Miner & Oracle Nodes in PoUW State Machine

In the Cortensor network, Miner Nodes and Oracle Nodes work together to run the Proof of Useful Work (PoUW) state machine. This system ensures efficient, fair, and reliable execution of AI inference tasks in a decentralized manner. The Miner Nodes perform the AI work across various states, while Oracle Nodes monitor the system's flow to ensure that all tasks are completed on time and that the network progresses smoothly.

Miner Node Workflow

Miner Nodes are responsible for executing tasks across a series of state transitions in the PoUW state machine. These states include:

  1. Request: The network randomly selects a Miner Node to start a session. The selected Miner Node is required to complete and submit AI inference work within a specified period (e.g., 5 seconds). Failure to do so triggers Oracle Nodes to request the network to reassign the task to another Miner.

  2. Create: The selected Miner generates an initial output, such as a set of fields or topics, based on predefined prompts. If the Miner fails to submit the necessary data within the set timeframe, Oracle Nodes request the network to select another Miner.

  3. Prepare: In this state, the output generated in the Create state is expanded upon. The selected Miner uses the initial output to generate further questions or relevant data for the next step. The complexity of the task is higher in this state, and Miners are again monitored by Oracle Nodes to ensure deadlines are met.

  4. Precommit: A set of Miners is selected to perform useful work (e.g., generating answers based on the previous states' output). Miners submit a hash of their work during this stage to prevent dishonest behavior and tampering.

  5. Commit: The Miners reveal their actual work, and it is verified against the hash submitted during the Precommit stage. Once verified, the session progresses to the final state.

  6. End: The session concludes, and the results are finalized. Oracle Nodes request the network to clean up the session and prepare for the next.

Miner Nodes must complete their tasks within the assigned timeframes. Failure to do so can negatively impact their reputation, which affects future network incentives and their ability to receive more tasks.

Role of Oracle Nodes

Oracle Nodes do not assign tasks but play a critical role in ensuring that the PoUW state machine operates smoothly and within the required time constraints. They monitor the state transitions and act as the sole mechanism that requests the network or smart contracts to:

  • Transition from one state to another.

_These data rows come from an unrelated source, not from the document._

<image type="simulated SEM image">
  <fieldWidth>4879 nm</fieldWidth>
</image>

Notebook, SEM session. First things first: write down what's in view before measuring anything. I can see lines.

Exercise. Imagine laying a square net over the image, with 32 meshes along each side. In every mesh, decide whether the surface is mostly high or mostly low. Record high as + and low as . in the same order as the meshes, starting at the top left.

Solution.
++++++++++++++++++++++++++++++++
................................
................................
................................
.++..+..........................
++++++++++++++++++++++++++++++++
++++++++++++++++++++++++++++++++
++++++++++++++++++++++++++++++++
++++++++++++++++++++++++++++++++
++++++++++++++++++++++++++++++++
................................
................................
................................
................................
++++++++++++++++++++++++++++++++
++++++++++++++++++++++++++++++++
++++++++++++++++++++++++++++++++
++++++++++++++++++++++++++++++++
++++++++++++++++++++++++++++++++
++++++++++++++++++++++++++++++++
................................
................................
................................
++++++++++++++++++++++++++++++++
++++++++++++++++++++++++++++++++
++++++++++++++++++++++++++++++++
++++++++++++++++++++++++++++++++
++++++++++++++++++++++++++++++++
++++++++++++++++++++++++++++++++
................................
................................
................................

  • Reassign tasks to new Miner Nodes when the current Miners fail to meet the deadlines.

For example, if a Miner Node does not complete the Create state work within the specified period, the Oracle Node will request the network to move the task to another Miner. Oracle Nodes ensure that tasks are completed in a timely fashion and maintain fairness across the network by holding all Miner Nodes to the same standards.

Future Automation with Chainlink Keepers

Currently, Cortensor operates the Oracle Nodes manually to monitor and regulate the state transitions. However, as the network matures, the plan is to transition to using Chainlink’s Automation tool, Keepers Registry. This decentralized network of off-chain nodes will handle registered jobs (upkeeps) in a trust-minimized manner, triggering state transitions based on pre-configured conditions, such as time-based or event-driven actions.

This automation will ensure a fully decentralized, reliable, and scalable mechanism for state transitions, minimizing the need for manual interventions and improving network efficiency. This transition is scheduled for implementation closer to the testnet phase.

Why PoUW and Oracle Nodes Matter

The PoUW state machine, monitored by Oracle Nodes, ensures that the Cortensor network can handle AI inference tasks efficiently and securely. By coordinating Miner Nodes and ensuring timely execution of tasks, Oracle Nodes contribute to the overall quality, fairness, and scalability of the network. This system can also be extended in the future to generate and provide services like synthetic data generation, showcasing the broader potential of the Proof of Useful Work mechanism.

Conclusion

The combined efforts of Miner and Oracle Nodes ensure the integrity and efficiency of Cortensor’s decentralized AI inference network. As the network evolves, Oracle Nodes will play a critical role in ensuring smooth operation and maintaining fairness among Miner Nodes. Their regulation of the PoUW state machine will evolve through automation, further solidifying Cortensor’s commitment to a decentralized, scalable, and high-quality AI service network.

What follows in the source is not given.